Stream: Coq devs & plugin devs

Topic: Coqdep slow


view this post on Zulip Maxime Dénès (Mar 03 2022 at 08:05):

Coqdep feels slow these days, doesn't it? Could we make Dune call it only once for the whole stdlib? It would then be easier to profile and optimize it.

view this post on Zulip Karl Palmskog (Mar 03 2022 at 08:06):

@Maxime Dénès have you seen the discussion of changing Dune to call coqdep once-and-for-all?

view this post on Zulip Maxime Dénès (Mar 03 2022 at 08:06):

No, thanks for the pointer!

view this post on Zulip Karl Palmskog (Mar 03 2022 at 08:07):

OK, this is then yet another independent confirmation that the Dune+coqdep issue will be rediscovered until fixed...

view this post on Zulip Guillaume Melquiond (Mar 03 2022 at 08:08):

I don't feel like Coqdep got any slower. Do you have some specific test case?

view this post on Zulip Maxime Dénès (Mar 03 2022 at 08:09):

I run dune build on Coq's master ;)

view this post on Zulip Guillaume Melquiond (Mar 03 2022 at 08:09):

Oh! So, that is not Coqdep, that is just plain Dune. If you perf it, you will notice that all the time is wasted in computing the checksums of all the files of the repository.

view this post on Zulip Maxime Dénès (Mar 03 2022 at 08:10):

It is doing that in between calls to coqdep?

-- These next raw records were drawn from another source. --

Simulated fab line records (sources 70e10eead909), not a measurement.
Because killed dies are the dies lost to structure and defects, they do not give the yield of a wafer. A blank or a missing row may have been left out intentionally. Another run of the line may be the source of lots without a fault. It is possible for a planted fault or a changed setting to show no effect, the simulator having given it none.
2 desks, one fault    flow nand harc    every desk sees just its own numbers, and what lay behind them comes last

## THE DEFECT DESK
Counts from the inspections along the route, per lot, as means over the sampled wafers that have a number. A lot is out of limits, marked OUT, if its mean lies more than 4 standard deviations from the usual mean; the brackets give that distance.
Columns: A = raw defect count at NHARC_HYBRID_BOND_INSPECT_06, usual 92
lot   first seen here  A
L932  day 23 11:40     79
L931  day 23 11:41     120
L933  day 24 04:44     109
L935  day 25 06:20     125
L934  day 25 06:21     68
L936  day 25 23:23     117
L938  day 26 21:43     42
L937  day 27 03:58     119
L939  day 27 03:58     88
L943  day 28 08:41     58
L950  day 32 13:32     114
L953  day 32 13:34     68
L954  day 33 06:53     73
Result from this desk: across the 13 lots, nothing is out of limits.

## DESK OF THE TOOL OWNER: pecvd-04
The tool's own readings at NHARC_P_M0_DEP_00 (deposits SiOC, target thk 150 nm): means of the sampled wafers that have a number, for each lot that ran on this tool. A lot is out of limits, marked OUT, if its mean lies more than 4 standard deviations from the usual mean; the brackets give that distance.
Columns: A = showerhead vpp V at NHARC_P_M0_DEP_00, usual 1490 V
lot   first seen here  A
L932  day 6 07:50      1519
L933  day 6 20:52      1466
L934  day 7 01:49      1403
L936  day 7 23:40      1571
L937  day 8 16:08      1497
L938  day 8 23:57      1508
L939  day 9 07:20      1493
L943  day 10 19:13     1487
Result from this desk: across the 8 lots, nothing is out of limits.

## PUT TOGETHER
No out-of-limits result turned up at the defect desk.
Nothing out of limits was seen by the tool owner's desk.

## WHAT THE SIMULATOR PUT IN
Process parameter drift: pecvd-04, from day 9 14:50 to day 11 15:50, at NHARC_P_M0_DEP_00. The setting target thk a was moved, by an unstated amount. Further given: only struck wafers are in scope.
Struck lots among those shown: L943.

view this post on Zulip Karl Palmskog (Mar 03 2022 at 08:11):

would be interesting if someone did a comparison when using https://github.com/ejgallego/dune/tree/coq+coqdep_per_theory --- but the fork may be too old

view this post on Zulip Maxime Dénès (Mar 03 2022 at 08:12):

I slightly incorrectly expressed my "feeling" indeed: what feels slow is the batch of calls to coqdep, maybe not each call. So if checksum computation is happening between calls, it could very well account for it.

view this post on Zulip Maxime Dénès (Mar 03 2022 at 08:14):

@Guillaume Melquiond is this what you were saying it does?

view this post on Zulip Pierre-Marie Pédrot (Mar 03 2022 at 08:19):

Dune build does launch a lot of coqdep processes for sure...

view this post on Zulip Guillaume Melquiond (Mar 03 2022 at 08:20):

Here is what I am saying:

$ dune build && echo crap >> theories/Reals/Reals.v && dune build && perf record dune build
$ perf report
  43,79%  dune        dune                [.] caml_MD5Transform
  18,56%  dune        dune                [.] mark_slice
   6,12%  dune        dune                [.] caml_page_table_lookup

view this post on Zulip Pierre-Marie Pédrot (Mar 03 2022 at 08:20):

but that doesn't account for the time spent in the coqdep processes though?

view this post on Zulip Guillaume Melquiond (Mar 03 2022 at 08:21):

It does. I didn't pass --no-inherit.

view this post on Zulip Guillaume Melquiond (Mar 03 2022 at 08:21):

Here is the first coqdep related line:

  0,37%  coqdep      [unknown]           [k] 0xffffffffa5a0405c

view this post on Zulip Maxime Dénès (Mar 03 2022 at 08:22):

@Pierre-Marie Pédrot The time spent in coqdep is an illusion IIUC. It is Dune being very slow moving from one coqdep call to the next.

view this post on Zulip Pierre-Marie Pédrot (Mar 03 2022 at 08:23):

but coqdep is IO-bound, so perf won't see that will it?

view this post on Zulip Guillaume Melquiond (Mar 03 2022 at 08:25):

Indeed, but Dune reads the exact same files as Coqdep anyway. (And everything in the hot cache, so the time spent inside the kernel does not exceed 15%.)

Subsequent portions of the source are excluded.